Rafi Mohammed

Some Insurance Executives are Not Sleeping Very Well These Days

Posted on September 19th, 2007 (0 Comments)

Insurance Executive (nervously): “Honey…let’s hold off making our annual holiday ski vacation plans”

Spouse (surprised): “Why”

Insurance Executive (sheepishly): “My insurance company made a large bet that the Red Sox wouldn’t win the World Series”

Spouse (angry): “YOU DID WHAT???”

Boston’s Jordan’s Furniture (a division Warren Buffett’s Berkshire Hathaway Inc.) ran an interesting sales promotion this spring: all purchases made between March 7 and April 16 will be FREE if the Red Sox win the World Series. Instead of running yet another sale, Jordon’s used this novel promotion to drum up business during a normally slow period.

To avoid rooting against the Red Sox and covering the potential downside (which could be as high as $20 million dollars), the furniture company purchased an insurance policy. I’m sure that at the time, insurance executives were thinking “sure the Red Sox took the crown in 2004, but that was 85 years after their last World Series win (1919)…they aren’t going to win again this year.” With a week and a half left in the regular baseball season and the Red Sox in first place by 2.5 games, I bet some insurance executives are furiously sticking pins in their Dice-Kay (the Sox’s ace pitcher) voodoo dolls.

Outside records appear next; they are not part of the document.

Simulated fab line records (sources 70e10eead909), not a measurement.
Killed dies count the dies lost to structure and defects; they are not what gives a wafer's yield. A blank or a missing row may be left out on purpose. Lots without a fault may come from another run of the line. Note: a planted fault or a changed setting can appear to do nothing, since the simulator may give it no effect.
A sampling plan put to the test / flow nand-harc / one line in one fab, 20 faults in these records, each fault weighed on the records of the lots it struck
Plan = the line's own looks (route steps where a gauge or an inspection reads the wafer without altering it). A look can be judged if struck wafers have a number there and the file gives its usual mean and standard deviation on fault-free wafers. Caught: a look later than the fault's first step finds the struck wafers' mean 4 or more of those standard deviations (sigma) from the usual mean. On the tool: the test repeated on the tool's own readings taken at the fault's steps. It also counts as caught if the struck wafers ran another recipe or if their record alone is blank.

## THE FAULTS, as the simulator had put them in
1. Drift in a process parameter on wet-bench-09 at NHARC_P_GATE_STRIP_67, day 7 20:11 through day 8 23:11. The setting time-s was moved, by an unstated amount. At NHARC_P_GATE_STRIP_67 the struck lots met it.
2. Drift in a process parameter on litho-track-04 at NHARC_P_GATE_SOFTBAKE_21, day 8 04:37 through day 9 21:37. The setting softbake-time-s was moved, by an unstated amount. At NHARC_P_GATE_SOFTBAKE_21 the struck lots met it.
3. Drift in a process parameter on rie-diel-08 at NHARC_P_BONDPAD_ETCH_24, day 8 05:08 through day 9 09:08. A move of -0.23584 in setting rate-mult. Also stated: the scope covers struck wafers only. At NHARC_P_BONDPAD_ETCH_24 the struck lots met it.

I’d have loved to find out more details of the insurance, but sadly that information seems to be under lock and key. However, Keith Reid wrote a Boston Globe article (“Jordan’s is betting Sox won’t win series”) that discussed a promotion being run by Elyse Jewelers, a local jeweler. Their promotion is: if it rains on a couple’s wedding date, their wedding rings are free. For every ring it insures, Elyse’s insurer checks weather records and determines the premium. Elyse reports that insuring a $5,000 ring costs $200 - $500 while a $15,000 ring may cost $1,500 or more. So let’s say roughly a 10% premium. Since the odds of the Red Sox winning the World Series are lower than that of rain, Jordan’s premium is probably lower. That said, Jordan’s is also paying a licensing fee to the Red Sox to use their name – so let’s put the total cost of the promotion at 10% of the each furniture purchase.

In essence, Jordan’s is running a lottery. Instead of a 10% sales discount, furniture buyers are being enticed by the chance to win free furniture. Out of curiosity, suppose you were buying $2,500 worth of furniture: would you rather have 10% off in cash ($250) or the chance of free furniture? What percentage discount would it take for you to say “I want the cash discount” instead of playing the furniture lottery? I’d take the cash if the discount were 10% and play the lottery if it were 5%. How about if you were making a $10,000 purchase, would you be more inclined to take the cash discount?

On another note, my sincere thanks to the folks at books4biz.com for their kind review of my book, The Art of Pricing. It’s extremely gratifying to know that two years after the book’s release, readers are still purchasing and enjoying my book!